A year ago Asia stood on the brink of a depression. This week it is on the verge of recovery. With Singapore and South Korea officially stating that their recessions are over, economists are upgrading their 1999 forecasts for the troubled region, devastated since mid-1997 by its worst post-war economic crisis.
Throughout Asia, foreign funds are flowing back in, sending local stock markets back towards their highs of two years ago. Most of it is going to Japan and South Korea, with a slower trickle to countries with less political stability.
South Korea attracted $2 billion (€1.88 billion) in direct investment in the first quarter, while Indonesia enticed only $560 million. Economists in the region warn that, while local conditions are favourable for a continuing rally in Asian stocks, they are subject to fluctuations on Wall Street.
"Now the whole world is running on one engine - the United States, and this engine might not be that strong," said Mr Chua Soon Hock, chief strategist of Sanwa Bank Singapore.
Singapore economists expressed cautious optimism about the future after the first-quarter gross domestic product showed a 1.2 per cent growth, with predictions for the full year for GDP growth varying between zero and 3 per cent. Singapore's Trade and Industry Ministry said its composite leading index, which measures economic activity about three quarters ahead, rose by 8.3 per cent in the first quarter of 1999.
The growth in the three months to March reversed two straight quarters of contraction. The rebound has been led by the manufacturing sector, particularly the electronics and chemicals industries. Yesterday, South Korea announced 4.6 per cent gross domestic product growth in the first quarter of this year from a year earlier, much better than expected, against a 3.6 per cent contraction a year ago. South Korean President Kim Dae-jung said yesterday he was concerned that the country's rapid economic recovery might slow down reforms.
"What I am really concerned (about) is that the pace of economic recovery is too fast and that, because of it, businessmen and people may relax and slow down reforms," Mr Kim said when meeting International Monetary Fund managing director Mr Michel Camdessus.

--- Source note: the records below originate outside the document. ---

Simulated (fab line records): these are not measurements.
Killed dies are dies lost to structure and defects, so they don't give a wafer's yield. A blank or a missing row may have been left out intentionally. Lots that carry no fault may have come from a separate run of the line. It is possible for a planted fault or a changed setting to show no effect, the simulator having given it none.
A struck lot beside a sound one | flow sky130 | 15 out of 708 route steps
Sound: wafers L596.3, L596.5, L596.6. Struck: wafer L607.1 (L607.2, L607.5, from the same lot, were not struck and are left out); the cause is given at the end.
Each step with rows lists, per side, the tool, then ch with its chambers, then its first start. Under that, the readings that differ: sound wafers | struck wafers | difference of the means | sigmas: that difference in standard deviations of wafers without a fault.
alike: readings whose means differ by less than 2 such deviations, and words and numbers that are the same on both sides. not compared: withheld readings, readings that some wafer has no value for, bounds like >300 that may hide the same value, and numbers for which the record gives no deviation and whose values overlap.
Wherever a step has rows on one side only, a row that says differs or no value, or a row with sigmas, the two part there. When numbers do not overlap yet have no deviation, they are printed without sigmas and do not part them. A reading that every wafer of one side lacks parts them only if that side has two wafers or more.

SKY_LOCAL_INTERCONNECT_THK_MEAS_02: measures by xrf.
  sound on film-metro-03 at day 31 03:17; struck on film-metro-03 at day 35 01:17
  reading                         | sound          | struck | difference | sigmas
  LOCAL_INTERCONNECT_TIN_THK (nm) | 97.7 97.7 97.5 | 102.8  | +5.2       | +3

The outlook for the Philippines is also good, with the prospects of a "moderate but respectable" economic recovery this year, thanks to falling interest rates, said central bank governor Mr Gabriel Singson on Tuesday.
Malaysia's economy is recovering from its first recession in 13 years, according to Malaysia's central bank. Finance Minister Mr Daim Zainuddin said businesses and ordinary Malaysians were showing greater confidence in the government's ability to revive the economy.
"The mood has changed. . . people are even beginning to borrow from the banks," he said.
In Paris this week the Organisation for Economic Co-operation and Development said that Asia's crisis-hit economies appear to be recovering faster than expected, but the process will gather momentum only next year and risks of a setback remain.
"Some Asian crisis countries, notably Korea, appear to have started to recover more rapidly than expected," the OECD said in its global economic outlook.
The report was optimistic about Australia and New Zealand, but said Japan faced an uphill battle.
"In Japan, the outlook remains bleak," it said, adding that there was little room left for macroeconomic policies to boost activity with interest rates at almost zero and a large government debt burden built up by fiscal stimulus packages.
"Although the worst of the recession is thought to be over, no pick-up to speak of is expected," the report said. The dynamic Asian economies of Taiwan, Hong Kong, China, Indonesia, Malaysia, the Philippines, Singapore and Thailand were positioned for a mild rebound, helped by a recovery in world demand for electronics, but recovery was unlikely to become firmly established before 2000.